Not all submarkets suffered alike. The vacancy rate for the CBD fell back to 13.2%, the same level as third-quarter 2002. “It remains five percentage points lower than the peak it reached in 1993 during the aftermath of the last recession,” Guerrieri notes.

“No single tenant contributed significantly to the reversal in occupancy this quarter,” he says. “But the cumulative effect of numerous tenants losing space resulted in the total vacancy rising above 5 million sf, a figure approximately 100% higher than during the CBD’s tightest point in December 2000.”

Metro Philadelphia’s sublease space remained at a high of approximately 23% of the total vacancy. Guerrieri expects that to decrease this year as some original lease terms expire throughout the entire region.

While the Grubb & Ellis statistics show a climb in vacancy for all classes of office buildings in the CBD, “class-A2 vacancy rates escalated the most by 1.6%,” Guerrieri reports. His firm refers to class-A2 as class-A “non-trophy” facilities. South Broad Street remained tight 6.2% vacancy. With just 166,000 sf available for lease, Guerrieri says it is the only CBD submarket to post positive absorption in first quarter.

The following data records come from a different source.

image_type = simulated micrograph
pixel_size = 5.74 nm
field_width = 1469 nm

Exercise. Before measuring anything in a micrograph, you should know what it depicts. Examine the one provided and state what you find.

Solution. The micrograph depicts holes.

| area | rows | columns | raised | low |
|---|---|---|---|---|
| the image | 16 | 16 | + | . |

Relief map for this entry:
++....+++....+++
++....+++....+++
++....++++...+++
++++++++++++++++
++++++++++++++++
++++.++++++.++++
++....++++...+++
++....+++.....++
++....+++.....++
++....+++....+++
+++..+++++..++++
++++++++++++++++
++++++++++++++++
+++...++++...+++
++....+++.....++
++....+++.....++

Despite the rising vacancy, asking rents didn’t drift, but effective rates were generally discounted at between 10% and 15% below quoted rates. The average asking rate in the CBD was $24.34 per sf. It ranges, however, from $30.29 per sf for a class-A1 trophy building to about $16.20 per sf for a class-B building west of Market Street.

Compared to the western suburbs, the CBD held up well, Guerrieri concludes and suggests “it has likely bottomed.” At the same time, he says, “any drastic improvements are unexpected until the national economy begins a stronger recovery.”